Performance arts and digital film student Azeb Tuji is a storyteller who’s started writing her story at Shoreline. This year’s Commencement student speaker, Tuji hopes her experience helps others find their voice as well.
The daughter of a Somali mother and Ethiopian father, Tuji immigrated to the US from Kenya when she was two years old and is the first of her family to graduate high school and college.
“Being student speaker is very important to me,” said Tuji, “because I get to be the person I wish I saw or had when I was younger: a role model of what is possible for a black, muslim, womxn immigrant. There were no positive representations of people who fit that description when I was growing up, so now it’ll be like my 8-year-old self seeing someone who looks like her accomplishing something she never thought she could because she was never shown or told she could. It’s very powerful for me.”
Tuji’s success has even inspired members of her family to re-think their education. Tuji’s mother is taking ESL classes with plans to become a nurse, and Tuji’s older brother is getting his GED. “It’s a little surreal because I’m the younger one and I’m inspiring them,” said Tuji.
As a multimedia journalist, Tuji also hopes to inspire youth who don’t see their own stories reflected in mainstream media. “It’s completely important for youth to have the ability to be creative and in control of expressing themselves and their story through art,” said Tuji. “If you grow up and all you hear in media and news is not reflective of who you are or your cultural values,” said Tuji, “you begin to internalize that there’s something wrong with you and you’re the ‘other’ and you should put a piece of yourself away.”
“I like the idea of going into communities with youth and empowering them to take charge of their own stories,” said Tuji. “If I can give a platform for more diverse stories it’ll let kids know it’s ok to be who they are, that there’s no right or wrong way to be, and that they’re ok.”
Tuji has already begun this work as a RadioActive Advance Producer and youth reporter for KUOW/NPR, telling stories centered on race, feminism, LGBTQ+, art, and the politics of representation.
“Telling marginalized stories of youth is especially important because it’s critical to reach students at that age before their heart turns to stone,” said Tuji. “Before they end up quitting school or going to prison, committing suicide, or thinking there’s no place for them in the world.”
Tuji, who is involved in several campus groups including the Black Student Union, the African Student Club, and the Student Leadership Center, travels to campus daily from Tukwila, taking two buses over two hours each way. She says the commute is worth it.
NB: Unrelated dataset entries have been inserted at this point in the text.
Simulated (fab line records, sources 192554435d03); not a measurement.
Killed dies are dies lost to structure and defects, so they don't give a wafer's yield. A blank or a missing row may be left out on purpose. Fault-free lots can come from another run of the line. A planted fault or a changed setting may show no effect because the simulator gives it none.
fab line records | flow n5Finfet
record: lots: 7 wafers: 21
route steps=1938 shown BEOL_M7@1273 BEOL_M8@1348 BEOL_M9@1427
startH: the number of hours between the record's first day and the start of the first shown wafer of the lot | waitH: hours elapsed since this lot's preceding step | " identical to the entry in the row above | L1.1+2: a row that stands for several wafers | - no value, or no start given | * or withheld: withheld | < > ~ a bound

“I’ve gotten to be a different person here,” she said. “I’ve gotten to step out of my comfort zone and learn to be independent and make room for myself. Being so far from my community at home, I’ve had a freedom to explore who I am and want to be and develop a new sense of self and being comfortable in my own skin.”
Part of that comfort came from the relationships she built here and the intersectional programming put on by the Student Leadership Center.
“When I was looking at schools for film I looked at Shoreline because of the reputation of the program and everything that’s going on here like the Seattle International Film Festival, but then also because of the amazing event programming. You’ve got the Community Read events and Margin to Center. I remember coming here for the first time and specifically seeing the Trans Day of Remembrance and Black Lives Matter art installation and knowing there was a community here that would have my back.”
After graduating, Tuji hopes to transfer to the University of Arts, London into the Contemporary Media Culture program, which studies the role that media, cultural, and creative processes play in shaping today’s world. Wherever she ends up, she’ll be telling her story and empowering others to tell theirs.
Her advice to new students? “Take advantage of everything that’s offered here. There are so many free programming opportunities and so much to discover. Get involved and network with fellow students and faculty and just enjoy it. It’s like nowhere else.”